How many apps do you have on your phone? And of those apps, how many have been there for more than six months? Or a year? With today’s attention spans being what they are, it’s very easy for people to delete apps that they haven’t used. I know I do. I have probably 4 apps on my phone that I use regularly. And if the others weren’t so dang useful, I’d delete them too. Why? Because if I’m not using it constantly, then I really don’t need it. It’s like that shirt that’s hanging in my closet. If I haven’t worn it in 6 months, I’m probably not going to wear it again. The same can be said about apps.
According to Localytics, an app loses 64% of its users within the first thirty days. So what do you do to get people to want to use your app? And then continue to use your app?
- What is the purpose of the app?
Make sure your app description explains the purpose of your app. People don’t really read, so make sure it’s short, but also something that is going to catch someone’s attention. Perhaps explain the “why” of your app. This isn’t necessarily going to get people to want to use your app, but it’s going to push you one more step in that direction.
- Keep it Brief
Keep your on-boarding process brief. Why? Because ain’t nobody got time for that. I joke. Keep in mind that people may not be sitting down to figure out how to use your app. I think of online dating apps. Of the few that I have used, I found them very time consuming to get started. Yes, you’re looking for a romantic partner so it should take time. But I want to be able to do it while I’m waiting for my next show to load. Or while I’m running on the treadmill. So if you’re not a dating app, keep it short and simple.
- Get users invested in your app
When I say invested, I don’t mean with money. Give people a reason to want to use your app. Make them feel like they are contributing to the app. You might want to ask them to create an avatar for their account. Or to create a wishlist/shopping list. Whatever it is, it has to be something they have created. They want to feel like they are part of the app. Part of a community.
- Use contextual hints
If you have developed a game, try using contextual hints instead of a traditional on-boarding process. What this does is helps users as they get started in the game or app. Rather than making them think about the process up-front. It’s a way to provide information at point of action. The guidance you offer is specific to what the user is currently doing, and necessary at that point in time. Including a visual component will help users see what they need to do, rather than making them read instructions on it.

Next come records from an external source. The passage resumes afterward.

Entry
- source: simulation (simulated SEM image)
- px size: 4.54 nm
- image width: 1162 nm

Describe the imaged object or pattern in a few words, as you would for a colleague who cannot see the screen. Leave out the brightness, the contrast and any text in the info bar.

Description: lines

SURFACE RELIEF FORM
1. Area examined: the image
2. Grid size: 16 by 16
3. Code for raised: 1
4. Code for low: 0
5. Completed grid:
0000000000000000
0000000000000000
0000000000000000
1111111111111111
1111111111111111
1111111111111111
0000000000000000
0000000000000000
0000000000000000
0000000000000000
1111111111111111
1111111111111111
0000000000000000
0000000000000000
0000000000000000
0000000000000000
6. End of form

- Create an emotional connection
People want to know when they’ve done a good job. By getting users to complete small tasks as part of the on-boarding experience you’re going to get them invested and you’re going to create an emotional connection. Like I said before, people want to think they’re part of something. By giving them positive feedback, however, you’re going farther than just making them part of the community. You’re giving them a reason to continue to explore your app.
This will not be the same for all apps. Every app is different and unique. The process should come from the app itself, and the app’s audience. But keep these things in mind the next time you develop an app. You want people to keep coming back. You want it to be the next Twitter or Instagram.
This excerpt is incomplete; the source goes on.